At Back to-School Time, Many SD Schools Struggling to Hire Teachers

August 24, 2007

In South Dakota, students and teachers are preparing for another school year. However, many districts are finding that a lack of adequate funding is making it difficult to recruit and retain teachers. Florence High School Superintendent Gary Leighton says the number of college students entering the teaching profession isn’t what it was ten years ago and low teacher pay is a key factor. He says it’s also tough for South Dakota schools to compete with higher salaries in neighboring states.

"Teaching is an excellent occupation, but it does have to bear some resemblance to what you pay to acquire your education to be a teacher. And everybody has bills to pay. They have to live. They want a certain standard. And we are especially deficient in the ability we have to compensate people."

South Dakota Education Association president Donna DeKraai says many South Dakota schools are still scrambling to fill positions for this school year. She says that salary is a key factor and the problem won’t get fixed unless lawmakers make education a top priority.

"At some point in time, our communities are going to have to understand if they’re going to keep the highly qualified teachers and educational support staff that, indeed, we’re going to have to address, not only the funding but the respect issue in our schools."

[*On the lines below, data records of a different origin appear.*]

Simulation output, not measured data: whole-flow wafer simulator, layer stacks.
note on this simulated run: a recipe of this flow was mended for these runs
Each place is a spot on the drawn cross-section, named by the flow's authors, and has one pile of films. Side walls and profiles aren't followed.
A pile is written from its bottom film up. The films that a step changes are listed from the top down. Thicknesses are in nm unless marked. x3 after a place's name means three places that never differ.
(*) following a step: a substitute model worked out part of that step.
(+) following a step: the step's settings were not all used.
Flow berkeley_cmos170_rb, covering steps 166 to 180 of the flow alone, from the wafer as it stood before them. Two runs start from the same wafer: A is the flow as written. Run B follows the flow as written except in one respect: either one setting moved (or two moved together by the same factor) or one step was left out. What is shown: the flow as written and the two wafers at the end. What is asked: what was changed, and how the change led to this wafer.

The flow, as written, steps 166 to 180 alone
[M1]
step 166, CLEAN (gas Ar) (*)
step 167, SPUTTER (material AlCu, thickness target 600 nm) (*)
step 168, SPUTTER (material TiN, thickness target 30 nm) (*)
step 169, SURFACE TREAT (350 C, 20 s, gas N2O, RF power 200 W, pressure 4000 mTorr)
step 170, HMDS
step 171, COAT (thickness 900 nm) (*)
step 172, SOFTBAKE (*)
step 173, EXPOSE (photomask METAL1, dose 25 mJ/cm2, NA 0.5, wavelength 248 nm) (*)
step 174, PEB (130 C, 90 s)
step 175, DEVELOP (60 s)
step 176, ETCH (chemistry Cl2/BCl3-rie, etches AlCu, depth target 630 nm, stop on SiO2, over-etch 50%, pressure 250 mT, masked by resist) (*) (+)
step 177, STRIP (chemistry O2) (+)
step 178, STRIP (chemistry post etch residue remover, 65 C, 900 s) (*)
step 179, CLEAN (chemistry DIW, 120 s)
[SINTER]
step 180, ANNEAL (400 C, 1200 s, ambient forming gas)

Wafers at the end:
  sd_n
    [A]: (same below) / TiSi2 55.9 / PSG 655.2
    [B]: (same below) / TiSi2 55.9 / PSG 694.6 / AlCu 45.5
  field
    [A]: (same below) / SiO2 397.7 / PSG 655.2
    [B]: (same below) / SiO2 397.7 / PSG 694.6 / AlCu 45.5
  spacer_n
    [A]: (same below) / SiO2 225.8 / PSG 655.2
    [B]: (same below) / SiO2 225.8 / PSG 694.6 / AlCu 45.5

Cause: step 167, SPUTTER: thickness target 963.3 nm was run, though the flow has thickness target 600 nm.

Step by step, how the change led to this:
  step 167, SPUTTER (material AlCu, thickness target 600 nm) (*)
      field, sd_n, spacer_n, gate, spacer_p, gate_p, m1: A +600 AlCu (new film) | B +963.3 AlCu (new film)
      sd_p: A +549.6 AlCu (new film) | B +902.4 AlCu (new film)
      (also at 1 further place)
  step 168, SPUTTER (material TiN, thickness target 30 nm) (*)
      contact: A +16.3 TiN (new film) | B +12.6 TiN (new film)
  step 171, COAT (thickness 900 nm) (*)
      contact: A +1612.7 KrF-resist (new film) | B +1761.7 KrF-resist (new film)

DeKraai says teacher retention has become a major concern for South Dakota.

"Even if they do go into education and come into our systems many of them will leave in the first five years. So, even if we get them into education we still have to work on retaining them once they go into the setting itself. It’s continually going to be a problem for us as we work through the next five to ten years, I’m sure."

DeKraai says the start of a new school year is exciting for both teachers and students, but as long as teacher pay remains low in South Dakota, keeping those teachers in the profession while ensuring a good education for children will be a continual challenge.